It's been a while, but I finally got to the bottom of my problem with the helium atoms. You may remember that I had two isolated protons and I tried to solve the Schroedinger equation by sharing two electrons between them so each atom looked like a miniature helium. Now I know what I did wrong.
You can account for the energy of the system by adding up five terms. They are:
(1) the kinetic energy of electron A
(2) the kinetic energy of electron B
(3) the potential energy of electron A
(4) the potential energy of electron B
(5) the repulsion energy of electron A versus electron B
If you have a solution to the Shroedinger equation, and you make a new wave function where all these terms are exact multiples of your old solution, then the new wave function will also be a solution. That's what I was trying to do.
I took the helium atom solution and spread it out in space so it was twice as wide. Then I cloned it and put one replica at proton A and one replica at proton B. Looking at the five components of system energy, it appeared to me that each one was exactly one quarter of the original, giving me a valid solution. That was my mistake.
The kinetic energy of electron A is indeed one quarter of the original, and so is the kinetic energy of electron B. It works because the del-squared operator automatically gives you one-quarter the result when you double the linear dimension.
The potential energy of electron A is also one quarter of the original, as is the potential energy of electron B. It works because at each atom you have one-eighth the energy: half the nuclear charge, half the electron charge, and twice the distance. At first glance you might think there ought to be extra terms in the potential energy on account of the attraction of proton A for electron B and vice versa, but I can reduce these terms arbitrarily close to zero by putting the atoms far apart. No, the potential energy works out OK. It is the repulsion energy which is messed up.
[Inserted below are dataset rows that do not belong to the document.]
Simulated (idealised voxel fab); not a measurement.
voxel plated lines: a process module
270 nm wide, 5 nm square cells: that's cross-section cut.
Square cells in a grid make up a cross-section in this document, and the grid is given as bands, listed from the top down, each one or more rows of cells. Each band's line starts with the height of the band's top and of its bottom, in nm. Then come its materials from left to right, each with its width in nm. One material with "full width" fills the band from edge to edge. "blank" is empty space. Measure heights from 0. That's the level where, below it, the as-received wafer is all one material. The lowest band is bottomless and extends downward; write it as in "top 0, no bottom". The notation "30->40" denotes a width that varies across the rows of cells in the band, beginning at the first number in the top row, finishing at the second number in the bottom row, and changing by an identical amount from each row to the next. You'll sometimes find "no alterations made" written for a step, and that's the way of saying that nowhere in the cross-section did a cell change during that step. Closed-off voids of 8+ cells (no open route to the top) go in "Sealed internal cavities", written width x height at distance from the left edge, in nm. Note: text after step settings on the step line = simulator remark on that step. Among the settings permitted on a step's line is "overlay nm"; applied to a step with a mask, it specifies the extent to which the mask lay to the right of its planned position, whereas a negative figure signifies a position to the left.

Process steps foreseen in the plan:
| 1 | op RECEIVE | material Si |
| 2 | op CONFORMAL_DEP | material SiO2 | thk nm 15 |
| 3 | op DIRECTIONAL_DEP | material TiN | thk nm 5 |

The repuslion energy of the two electrons appears at first glance to work out exactly the same as the potential energy. At each atom you have half an electron repelling half an electron at twice the distance: one-eighth the energy. Double it for the second atom and you are back to one quarter, so everything seems proportional. But it isn't.
I am not a fan of the probability density interpretation of the wave function but in this instance I don't have a better explanation. The interpretation that works is not that you have half an electron repelling half an electron. It is that you have a 50% probability of a whole electron repelling a whole electron. This gives you twice the energy as what I calculated, so this term goes out of whack with the other four terms.
It has to work this way because otherwise, you could apply this technique in the opposite direction and solve the doubly ionized beryllium atom (Be++) as a squeezed-down replica of the helium atom. All the energy levels would be exactly four times as big. In fact you do just this when going from the hydrogen atom to the He+ ion. It works in that case because with only one electron there is no repulsion term. The isoelectronic series of hydrogen consists scaled copies of the identical wave function. But the isoelectronic series of helium doesn't work that way.
So I can't create mini-helium by sharing two electrons between two isolated protons. But that doesn't mean my problem doesn't have a solution. It just means that the wave function I chose does not minimize the energy of the system. There is a solution, and it is the one suggested by Spectracat: the hydrogen negative ion. It means you can take the wave function of H- and clone it so each proton gets a copy. Then you share the two electrons between the two protons. It looks strange but it's a solution of the Schroedinger equation. Each proton has two "half-electrons" bound to it. This solution comes in two versions: symmetric and antisymmetric. If you take sums and differences you get back the traditional solutions where two electrons are at A and a bare proton at B, and vice versa.